So here he reflects on what they meant for him.
Library visits have been a ritual in well-regulated childhoods in Britain and America for seventy years now…. Or in Ray Bradbury’s raptured evocation of the contrast between the tame apparatus of the library on the one hand – with its benevolent ladies presiding and the quintessence of order in the metallic ker-chunk of the date stamper – and the wilds it contained. This is Something Wicked This Way Comes:
The library deeps lay waiting for them.
Out in the world, not much happened. But here in the special night, a land bricked with paper and leather, anything might happen, always did. Listen! and you heard ten thousand people screaming so high only dogs feathered their ears. A million folk ran toting cannons, sharpening guillotines; Chinese, four abreast, marched on forever. Invisible, silent, yes, but Jim and Will had the gift of ears and noses as well as the gift of tongues. This was a factory of spices from far countries. Here alien deserts slumbered. Up front was the desk where the nice old lady, Miss Watriss, purple-stamped your books, but down off away were Tibet and Antarctica, the Congo. (p79)

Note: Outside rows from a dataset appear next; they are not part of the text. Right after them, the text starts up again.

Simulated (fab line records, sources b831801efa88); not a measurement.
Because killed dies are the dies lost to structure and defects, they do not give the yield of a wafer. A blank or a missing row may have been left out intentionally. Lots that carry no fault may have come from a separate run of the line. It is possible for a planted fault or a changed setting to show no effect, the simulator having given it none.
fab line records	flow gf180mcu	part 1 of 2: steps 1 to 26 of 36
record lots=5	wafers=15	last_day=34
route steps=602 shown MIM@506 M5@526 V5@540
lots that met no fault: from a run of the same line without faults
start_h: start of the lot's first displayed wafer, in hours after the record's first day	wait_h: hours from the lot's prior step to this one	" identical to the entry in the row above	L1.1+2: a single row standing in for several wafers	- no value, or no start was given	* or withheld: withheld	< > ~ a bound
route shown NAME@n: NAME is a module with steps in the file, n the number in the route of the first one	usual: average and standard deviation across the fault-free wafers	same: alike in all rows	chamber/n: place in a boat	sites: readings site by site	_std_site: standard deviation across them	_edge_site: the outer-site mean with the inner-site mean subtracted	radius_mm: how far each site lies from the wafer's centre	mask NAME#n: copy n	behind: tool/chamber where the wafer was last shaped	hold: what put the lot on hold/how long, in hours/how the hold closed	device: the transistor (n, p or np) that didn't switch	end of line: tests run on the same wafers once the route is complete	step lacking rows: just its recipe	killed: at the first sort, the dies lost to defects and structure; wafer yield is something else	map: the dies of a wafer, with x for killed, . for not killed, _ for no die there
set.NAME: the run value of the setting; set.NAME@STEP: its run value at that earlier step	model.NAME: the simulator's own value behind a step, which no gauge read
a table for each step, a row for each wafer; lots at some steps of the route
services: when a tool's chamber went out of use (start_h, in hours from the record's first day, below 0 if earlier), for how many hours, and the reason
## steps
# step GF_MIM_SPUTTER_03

He goes onto say that for him, choosing what to read next was not always so straightforward – the books didn’t shout out to him. He need to sift and discern. But still, Bradbury’s description here perfectly evokes the potential of a shelf of as yet unread books.
All I can say is that it as important now as ever to keep libraries open and thriving. And if we are to shift increasingly to e-books (as seems to be inevitable) then we simply must find ways to share, lend and borrow books just as straightforwardly as we have for the last couple of centuries.